Aetna Casualty & Surety Co. v. Crow

86 So. 2d 212 | La. Ct. App. | 1956

86 So. 2d 212 (1956)

AETNA CASUALTY & SURETY CO., Automobile Insurance Company, Substituted Plaintiff,
v.
Troy CROW.

No. 4195.

Court of Appeal of Louisiana, First Circuit.

March 20, 1956.

*213 Gordon Goodbee, Covington, for appellant.

Reid & Reid, Hammond, for appellee.

ELLIS, Judge.

Plaintiff brought this suit as subrogee of Vincent Dantoni, whose automobile was involved in an accident on U. S. Highway 190 between Ponchatoula and Madisonville, Louisiana, with a log truck owned by defendant Troy Crow.

It was admitted at the time of the trial that Automobile Insurance Co. was the true plaintiff rather than Aetna Casualty & Surety Co., and should a judgment for plaintiff be granted that it be rendered in favor of the former.

Judgment below was in favor of the plaintiff as prayed for and from this judgment the defendant has appealed.

The petition herein alleges that the defendant was driving his log truck in an easterly direction along U. S. Highway 190 and at the same time, plaintiff's insured was driving his car in the same direction; that as the insured vehicle approached the log truck from the rear he steered his car into the left lane of the highway in order to pass the truck but just as he was about to complete this maneuver the defendant, without any warning, attempted to make a left turn across the left lane of the highway in order to turn into a small road that came into the highway upon defendant's left; that the insured vehicle tried to pass around the truck but was unsuccessful and the right front fender of his car hit the left rear wheel of the log truck, which resulted in the damage to the insured automobile.
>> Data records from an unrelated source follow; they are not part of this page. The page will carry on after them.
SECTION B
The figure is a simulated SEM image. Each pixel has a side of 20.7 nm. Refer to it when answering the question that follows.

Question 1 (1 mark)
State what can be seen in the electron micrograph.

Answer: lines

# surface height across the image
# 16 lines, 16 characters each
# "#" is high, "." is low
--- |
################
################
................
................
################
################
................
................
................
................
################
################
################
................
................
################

Further allegations charge the defendant with gross negligence in attempting to turn left across the public highway, giving no signal of his intention, and not making sure the highway was clear to allow such a maneuver; that the insured car was being driven at a reasonable and proper rate of speed and that he was guilty of no negligence whatsoever.

The answer denied any acts of negligence on the part of the defendant and alleged that he signalled his intention to make the turn, but that the insured was negligent in that he was driving at an excessive rate of speed, not keeping a proper look-out, and attempting to pass the defendant at an intersection, and failing to bring his car to a stop when he saw the defendant's signal to turn to the left. Contributory negligence was also plead.

The lower court, with written reasons for judgment, found that immediately prior to the collision the defendant was proceeding in an easterly direction and that *214 a Mr. Stanga was seated beside him in the cab of the truck and that when he gave the signal for the left hand turn he did not give it in time to warn the insured, who was approaching from his rear, of his intention to turn, and that at the time the signal was given the following car could not have been more than 100 feet from the truck. These reasons also found the defendant showed he had seen the car following in the rear and he, himself, set the speed at about 70 miles per hour. From this evidence the court concluded the defendant was guilty of gross negligence in making the left turn across the highway even though he had signalled just when he started to turn. Further, the lower court notes that Stanga testified that the defendant gave a signal and immediately something hit the back of the truck. The court below found that the signal was given by the defendant at a time when it was of no avail to the insured. Further, he found that the highway was straight at the scene of the accident and that the insured was traveling at a rate of speed of from 55 to 60 miles per hour, which, under the circumstances, was not excessive, and concluded that the proximate cause of the accident was the sole negligence of the defendant. It was further found that the insured skidded his car a distance of some 80 or 90 feet but was unable to bring it to a stop and avoid the collision; that the weather was dry and clear.

The amount of damages to the insured automobile was admitted and the only reason urged for reversal is that the lower court erred on a question of fact.

This case is somewhat similar to Messina v. Audubon Insurance Co., Inc., 67 So. 2d 143, 146, decided by this Court. There in we stated:

"The lower court held the failure of Duchan to exercise the necessary precautions in making a left turn to be the proximate cause of the accident. We fail to find any error in this decision of the lower court. Under the circumstances, the speed of Messina, 50 to 55 miles per hour was not excessive, as they were proceeding along a dry paved highway during daylight. At the time the turn was commenced by Duchan, Messina immediately applied his brakes and attempted to avoid the collision by pulling to the left. Although the accident might have been avoided had he turned to the right, we can only hold him to what a reasonable man would have done under the emergency, and the evidence does not show that his actions were unreasonable. If Duchan did hold out his hand to indicate a left turn, as some of the witnesses testified, he did not do so until he was ready to commence the turn, and was negligent in failure to exercise the precautions for making such a turn as is required by law."

The case of Sullivan v. Locke, La. App., 73 So. 2d 616, cited Louisiana Statutes Annotated Revised Statutes 32:236 and held that one attempting a left hand turn upon the highway is charged with the responsibility of being certain that this maneuver can be made in safety and without danger to normal overtaking traffic.

The judgment of the lower court is affirmed.